MySQL/APIs

From Wikibooks, open books for an open world
Jump to navigation Jump to search

Security[edit | edit source]

Please, remember that the internet has been created by persons who don't want us to have any sort of secrets. Also remember that a lot of people are payd to learn our secrets and register them somewhere.

Paranoia is a form of intelligence.

Connection parameters[edit | edit source]

Sometimes, connection parameters (including username and password) are stored in a plain text file, for example a .ini file. This is insecure: if a user guesses how it is called, he can read it. If it's located outside the web server's WWW directory it's more secure, but it's a better practice to store it as a constant in a program file.

It's always possible that a user manages to get your FTP password or other passwords. So the username and the password you use to connect to MySQL should be different from other usernames / passwords.

MySQL passwords must be secure. You don't need to remember them. They should contain lowercase letters, uppercase letters, numbers and symbols (like '_'); they should not contain existing words or your birth date; they should never be sent via email (if they are, there must be some way to modify them); they should not be stored where it is not absolutely necessary to store them.

SQL Injections[edit | edit source]

What are SQL Injections?[edit | edit source]

In a perfect world, you would know that values contained in $_POST are values that you can insert into a SQL statement. But in a perfect world there are no poverty or proprietary softwares, so this is not the case. Those values may contain attacks called "SQL Injections". When you expect values like "'42'", you may find values like "'42' OR 1". So, when you try to make a statements like this:

DELETE FROM `articles` WHERE `id`=42

you may create statements like this instead:

DELETE FROM `articles` WHERE `id`=42 OR 1

which DELETEs all records.

Also in some cases, you try to make a query like this:

SELECT * FROM `my_nice_table` WHERE title='bla bla'

And a user may turn it to something like this:

SELECT * FROM `my_nice_table` WHERE title='bla bla'; TRUNCATE TABLE `my_nice_table`

These are just examples. It's easy to realize if all records are disappeared from your tables. If the tables are properly backed up, you can repopulate them. But there are worst cases. If a user learns how to manipulate your database, he can create an administration account for himself, or he can make modifications to your site's contents that you'll never see, or he can even register payments he has not made.

How to prevent that[edit | edit source]

Simply, inputs that must represent a value, should not be accepted if they contain something more.

  • String values

They are enclosed by 'quotes'. Every quote present in them should be converted into '' or \'. PHP recommends using mysql_real_escape_string to substitute these special characters.

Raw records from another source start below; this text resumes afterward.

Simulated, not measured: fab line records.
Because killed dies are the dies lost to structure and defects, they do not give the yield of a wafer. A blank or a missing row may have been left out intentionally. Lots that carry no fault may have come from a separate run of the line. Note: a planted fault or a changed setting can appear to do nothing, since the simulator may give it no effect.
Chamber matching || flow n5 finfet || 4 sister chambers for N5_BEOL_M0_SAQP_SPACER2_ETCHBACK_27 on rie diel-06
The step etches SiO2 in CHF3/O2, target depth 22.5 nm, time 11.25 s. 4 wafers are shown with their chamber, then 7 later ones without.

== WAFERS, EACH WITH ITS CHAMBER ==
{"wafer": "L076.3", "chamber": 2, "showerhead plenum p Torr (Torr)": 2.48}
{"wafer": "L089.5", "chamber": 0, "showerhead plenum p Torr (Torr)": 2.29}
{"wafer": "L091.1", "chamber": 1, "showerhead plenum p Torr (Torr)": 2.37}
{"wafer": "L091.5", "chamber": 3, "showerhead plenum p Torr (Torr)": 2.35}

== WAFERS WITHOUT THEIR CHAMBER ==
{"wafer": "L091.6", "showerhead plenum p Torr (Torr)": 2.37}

  • Numbers (integer, float)

They must be numeric input. If they contain something like OR or spaces, they are not numeric.

  • Dates

Enclose them within 'quotes' and manage them as if they were strings.

  • NULL / UNKNOWN / TRUE /FALSE

These values should never be entered by the user, but should created programmatically.

  • SQL names

In some cases, SQL names could be contained in user input. A common case are column names to be used in the ORDER BY clause, which may come from $_GET. Enclose them within `backquotes` and replace every occurrences of ` with ``. Of course, generally speaking, this is a very bad practice if the SQL names are not used ONLY in the ORDER BY clause.

  • Comments

User input should never be inserted in SQL comments.

Passwords[edit | edit source]

When passwords are stored in a database, they are usually encrypted. The encryption should be done by the script and not by MySQL. If it is done via SQL, the passwords are written by the statements as plain text. This means that they are visible through:

  • possibly, some system logs, if the communications with the db are done through a network and is not encrypted
  • MySQL logs
  • SHOW PROCESSLIST

So, one should never send a query like this:

SELECT 1 FROM `users` WHERE `password`=MD5('abraxas')

But, in PHP, you should write:

$sql = "SELECT 1 FROM `users` WHERE `password`=MD5('".md5('abraxas')."')";

You should never use insecure encryption functions like PASSWORD(). Also, you should not use 2-way encryption. Only cryptographic hashes, such as SHA256 are secure, and don't use older hash algorithms like MD5.

Passwords, even if they are safely encrypted, should never be retrieved by a SELECT. It's insecure and 1-way encryption does not require that.

SSL[edit | edit source]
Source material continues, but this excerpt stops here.